Results 1 to 8 of 8

Thread: Team Strain quality thoughts

  1. #1
    Senior Member wirthi's Avatar
    Join Date
    Apr 2002
    Location
    Pasching.AT.EU
    Posts
    820

    Team Strain quality thoughts

    Hi,

    I don't think how the team strain is currently handled is of very high quality. The main reason is: the diversity is not very high. Take a look at a newly downloaded results.dat from the team-strain with the viewresults.exe. Almost all results look similar, they are all concentrate at one point in the 3D-map.

    That's because only the top 1000 results are included, and they all concentrate on that point.

    One reasonable thing to do would be the following: include some results with lower muon yield in the team strain download. Like: if you download a file with 1000 results, include the top 800, and additionally 200 random results (with lower quality). You should at least make such an option in the download-script.

    If we don't do that, we risk at heading towards a dead end (a "local maximum").
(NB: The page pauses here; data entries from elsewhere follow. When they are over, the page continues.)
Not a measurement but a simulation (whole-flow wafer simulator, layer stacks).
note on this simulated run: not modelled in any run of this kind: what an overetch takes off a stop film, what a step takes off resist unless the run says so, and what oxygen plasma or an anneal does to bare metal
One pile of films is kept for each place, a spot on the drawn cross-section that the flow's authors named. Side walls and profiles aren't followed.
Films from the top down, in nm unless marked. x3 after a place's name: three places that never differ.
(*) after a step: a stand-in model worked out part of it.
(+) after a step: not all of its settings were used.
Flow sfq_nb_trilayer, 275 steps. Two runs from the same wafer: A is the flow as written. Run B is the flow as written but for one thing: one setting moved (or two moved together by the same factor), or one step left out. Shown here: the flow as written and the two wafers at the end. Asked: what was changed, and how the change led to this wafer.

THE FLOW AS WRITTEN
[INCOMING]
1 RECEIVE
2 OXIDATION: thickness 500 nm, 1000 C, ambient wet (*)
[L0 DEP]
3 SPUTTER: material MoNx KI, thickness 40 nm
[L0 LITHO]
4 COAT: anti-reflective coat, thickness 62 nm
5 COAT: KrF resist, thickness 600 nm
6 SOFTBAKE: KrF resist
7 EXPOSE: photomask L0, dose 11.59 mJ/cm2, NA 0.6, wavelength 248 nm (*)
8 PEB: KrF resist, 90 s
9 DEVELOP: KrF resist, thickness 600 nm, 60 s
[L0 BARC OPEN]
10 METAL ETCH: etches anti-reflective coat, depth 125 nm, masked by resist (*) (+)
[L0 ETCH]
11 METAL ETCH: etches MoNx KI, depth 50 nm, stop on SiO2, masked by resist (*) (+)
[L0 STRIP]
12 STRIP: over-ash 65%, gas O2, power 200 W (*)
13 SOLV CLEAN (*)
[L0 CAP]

    A simple workaround would be: don't exchange your results.dat with the one you download, but append it; a programm that sorts out dpulicates would be helpful (there was a "muonmonitor" from bananeweizen of team rechenkraft, but I don't know if it still works with the current client).
    Engage!

  2. #2
    Stats Developer magnav0x's Avatar
    Join Date
    Mar 2002
    Location
    Dallas, TX
    Posts
    1,747
    I'm not active in the muon project at the moment so I'm not going to throw any opinions in the ring. I only limited the result.dat to 1000 to help with download and overall user wait. If you guys want to switch back to full download then I'll happily switch back to that on full strain download.
    Warning this Post is Rated "M" for Mature

    -Contains Harsh Language
    -L337 HaX0r W3RD2!
    -Partial Nudity

    I haven't lost my mind; it's backed up on tape drive somewhere.

  3. #3
    First, MuonMonitor does work with the current release- I am using it and another program called muon1datautil for culling/merging the files.

    As for the diversity question-- The client will generate Random setups, along with the Crossover, Mutate, and Interpolate setups that are based on the results.dat file.
    So you get a certain amount of low-end results to work with from there. Additionally, if you are running more than one client, you can keep the team strain on one and an independent strain on another, and periodically merge the independent results into your local team strain. I do this with my 4 clients; periodically I clip the best 100-200 from the three independent lines, d/l the best 200 from the team strain, merge all 4 files, cull the duplicates, and voila- my new local team strain.

  4. #4
    Senior Member wirthi's Avatar
    Join Date
    Apr 2002
    Location
    Pasching.AT.EU
    Posts
    820
    Originally posted by rshepard
    First, MuonMonitor does work with the current release- I am using it and another program called muon1datautil for culling/merging the files.
    Good to hear that, I'll have to download it from rechenkraft again ...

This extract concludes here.